Large publishers such as Forbes, Inc.com, Kasasa, and McKinsey collectively agree that Generation Z officially ranges from those born from 1995 to 2010, and in 2019 would range from age 9 to 24. Thus, as a newly 24-year-old, I am right at the Gen Z cusp. However, my brand isn’t!
“Packs Light” is devoted to supporting young people to travel as early as possible, particularly targeting females in the 16 to 26-year-old age range. In fact, my Young Traveler’s Network Facebook Group consists of 600+ young travelers age 13-26, of which 55% are Gen Zs. Similar demographics reflect my more than 12.6K followers on Instagram followers as well.
Having done my first solo trip at only 17 years old, traveling to more than 15 new countries while in college, and winning more than $40,000 in study abroad scholarships to fund my education in Dubai, UAE for a year, I find myself an expert in and often writing about: middle & high school study abroad opportunities, undergraduate study abroad, study abroad scholarships, youth travel grants, and how to travel as a full-time college student.
As a Gen Z influencer, I’m constantly doing market research into my following. Conducting surveys on what they like to buy, what they care about, and what hinders them and excites them in travel. I am also constantly analyzing professional statistical studies done on the trends of younger generations, such as Spotify’s Culture Next Trend Report and Inc.com’s Gen Z Travel Trends.
I provide expert insight into the mind of the Gen Z consumer and can speak on what excites us in marketing, what absolutely turns us off, what campaigns have us ready to spend our money, what social media sites we are frequenting in 2019 and beyond, and what brands can do to build trust with us.
When marketing to Gen Z, personal recommendations > brand loyalty.
Welcome to the skeptical generation. Gone are the days of buying something simply because a huge, well-know logo is plastered on the front of it.
A host of variables come into play when Gen Z’s buy, including company ethics and inclusive marketing, which we will get into later. But my generation is definitely the word of mouth generation.
This easily explains the success of Gen Z influencers Amandla Stenberg (21) and Emma Chamberlain (18), whose content is less-filtered, less (noticeably) scripted, and more raw. This gives their content the “close friend” vibe that you may normally see on your Instagram feed. You feel like you know them personally, and they aren’t trying too hard to be liked.
Here’s a quote from a Young Travelers Network poll I did on Gen Zs impression of the traditional influencer:
I don’t usually trust what ‘[millennial] social media influencers’ have to say about places because most of the time it’ll be a sponsored trip, so it’s usually a glowing review with nothing negative to say.
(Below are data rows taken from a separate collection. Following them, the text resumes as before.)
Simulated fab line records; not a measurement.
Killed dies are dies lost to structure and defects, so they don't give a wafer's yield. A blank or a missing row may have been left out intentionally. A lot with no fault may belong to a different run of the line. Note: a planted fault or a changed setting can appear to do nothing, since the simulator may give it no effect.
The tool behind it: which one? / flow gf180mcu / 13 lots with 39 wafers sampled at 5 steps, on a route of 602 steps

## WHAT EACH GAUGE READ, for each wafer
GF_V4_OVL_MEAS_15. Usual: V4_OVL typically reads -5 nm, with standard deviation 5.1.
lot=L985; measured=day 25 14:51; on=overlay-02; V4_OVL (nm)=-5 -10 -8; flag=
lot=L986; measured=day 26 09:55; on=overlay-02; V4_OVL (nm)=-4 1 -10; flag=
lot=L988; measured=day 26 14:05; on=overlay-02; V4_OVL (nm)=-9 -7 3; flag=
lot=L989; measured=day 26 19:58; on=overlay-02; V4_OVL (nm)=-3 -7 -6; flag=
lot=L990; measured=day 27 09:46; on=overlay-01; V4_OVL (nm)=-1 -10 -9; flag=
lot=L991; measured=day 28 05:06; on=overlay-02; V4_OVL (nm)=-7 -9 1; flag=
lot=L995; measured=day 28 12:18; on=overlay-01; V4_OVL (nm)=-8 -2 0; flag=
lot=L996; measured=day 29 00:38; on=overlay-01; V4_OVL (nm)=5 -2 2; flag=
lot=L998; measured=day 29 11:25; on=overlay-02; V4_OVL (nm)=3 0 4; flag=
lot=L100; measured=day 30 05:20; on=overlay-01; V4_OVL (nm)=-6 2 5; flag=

Authenticity is king! Tossing a negative note into a see of positive commentary won’t damage your brand, it will humanize it. Micro-influencer marketing is a very successful strategy to target Gen Z’s and relate to them in a non-contrived way.
You can email me for a list of my favorite Gen Z influencers in different niches (including myself, cough cough, for lifestyle/travel) at [email protected]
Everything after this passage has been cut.